When it comes to books, those in Russian and Chinese have the narrowest range of emotion, while books in English have the greatest. Even more emotionally wide-ranging than English books are Portuguese and Spanish tweets, and music lyrics in English. All these insights and more come from a big, new study of 10 diverse languages: English, French, German, Spanish, Chinese, Korean, Arabic, Indonesian, Russian and Brazilian Portuguese. In part, the researchers in charge of the project wanted to test whether human languages tend to be positive or negative. Languages are positive! they found… while finding plenty of other cool stuff, too.
How was a team of American engineers able to rate the emotions of world languages? For one thing, they used a lot of automation. The team used an algorithm to analyze different kinds of writing, including website text, books, tweets, TV subtitles and the New York Times (English only). The algorithm gave the researchers the 5,000 to 10,000 most commonly used words in each language and each body of writing. Then, the team paid native speakers to rate how positive each of those words were on a 10-point scale. Those measurements gave the research team an overall measurement of the “positivity” of different languages.

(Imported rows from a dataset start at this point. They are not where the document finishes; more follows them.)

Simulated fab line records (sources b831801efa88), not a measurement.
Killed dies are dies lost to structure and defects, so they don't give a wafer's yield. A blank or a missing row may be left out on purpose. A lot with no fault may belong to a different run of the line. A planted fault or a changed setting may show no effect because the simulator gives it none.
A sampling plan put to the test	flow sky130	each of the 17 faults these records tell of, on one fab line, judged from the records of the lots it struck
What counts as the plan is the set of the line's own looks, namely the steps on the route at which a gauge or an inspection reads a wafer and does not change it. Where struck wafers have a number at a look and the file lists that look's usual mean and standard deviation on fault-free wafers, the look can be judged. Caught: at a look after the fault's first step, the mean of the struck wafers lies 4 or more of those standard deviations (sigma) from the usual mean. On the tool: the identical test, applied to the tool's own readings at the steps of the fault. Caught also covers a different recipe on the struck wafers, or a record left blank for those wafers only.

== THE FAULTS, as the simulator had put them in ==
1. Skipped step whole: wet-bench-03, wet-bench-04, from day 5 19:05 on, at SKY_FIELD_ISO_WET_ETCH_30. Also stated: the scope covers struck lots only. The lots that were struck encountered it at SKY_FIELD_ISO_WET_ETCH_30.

All the languages and writings they studied skewed more positive than neutral. None skewed negative. Nevertheless, some were more positive than others. Spanish Twitter is among the cheeriest, for example, while Chinese books are the closest to neutral.
There are many more gems to find in the paper the team wrote and posted to the paper-database arXiv. There’s a whole section in which the researchers analyzed the positivity in different parts of classic novels, such as Moby Dick, Anna Karenina and The Count of Monte Cristo. The Physics arXiv Blog, which first turned us onto this cool study, has more about the book analysis. Here’s one strange thing I learned from the paper: “kkkkkkkkkkkkkkkkkkkkk” represents laughter in Brazilian Portuguese. As a word, it obviously scores high on Brazilian Portuguese speakers’ positivity scale. I found it curiouser that it was pretty frequently used on Twitter, and at that length, too. Who can afford all those characters?